Pope opens discussion on female deacons

Pope Francis has created a gender-balanced commission to study the possibility of allowing women to serve as deacons in the Catholic church.

The 12-member panel of scholars will study the question of whether women were ordained as deacons in the early church, and whether they could be ordained in the Catholic Church today.

If female deacons were to be ordained, it would be an historic step.

The commission will be led by Archbishop Luis Francisco Ladaria, a Jesuit who serves as the second-in-command of the Vatican’s doctrinal congregation.

The formal name given to the group is “Study Commission on the Women’s Diaconate.” The commission’s members include experts in patristic theology, ecclesiology, and spirituality.

Among noted names are: Franciscan Sr. Mary Melone, who heads Rome’s Pontifical University Antonianum, and Phyllis Zagano, a senior research associate-in-residence at Hofstra University in New York.

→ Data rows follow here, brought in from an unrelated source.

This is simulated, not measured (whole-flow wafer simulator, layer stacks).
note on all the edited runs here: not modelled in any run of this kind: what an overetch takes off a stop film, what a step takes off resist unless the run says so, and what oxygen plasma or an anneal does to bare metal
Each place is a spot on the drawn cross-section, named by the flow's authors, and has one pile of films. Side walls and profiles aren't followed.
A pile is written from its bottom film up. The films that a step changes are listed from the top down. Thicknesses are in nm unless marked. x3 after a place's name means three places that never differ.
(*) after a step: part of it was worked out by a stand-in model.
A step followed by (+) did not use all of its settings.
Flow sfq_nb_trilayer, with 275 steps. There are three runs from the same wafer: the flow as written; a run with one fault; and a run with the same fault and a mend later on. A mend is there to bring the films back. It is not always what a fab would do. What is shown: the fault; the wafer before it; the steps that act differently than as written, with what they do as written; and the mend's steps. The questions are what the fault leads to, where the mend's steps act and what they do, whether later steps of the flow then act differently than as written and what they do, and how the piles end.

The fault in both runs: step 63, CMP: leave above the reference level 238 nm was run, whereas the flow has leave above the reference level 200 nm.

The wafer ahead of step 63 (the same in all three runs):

Zagano says she feels “like I’ve won the Academy Award” to have been chosen.

The panel includes a second American, Fr. Robert Dodaro, president of the Augustinianum University in Rome, a priest widely viewed as a conservative.

Deacons are ordained ministers who can preach or preside over weddings and funerals but cannot celebrate Mass.

As recounted in the New Testament, the role of the deacon was created by the Apostles so that they could deploy ministers specifically dedicated to doing charitable works and thus free themselves to focus on preaching.

In the Catholic tradition, the role of deacon was eventually subsumed into the priesthood and hierarchy, until the Second Vatican Council of the 1960s revived the diaconate as an ordained order open to “mature” men over 35, who can be married.

Details about when the commission panel will meet and when its report and recommendations are due are still to be announced.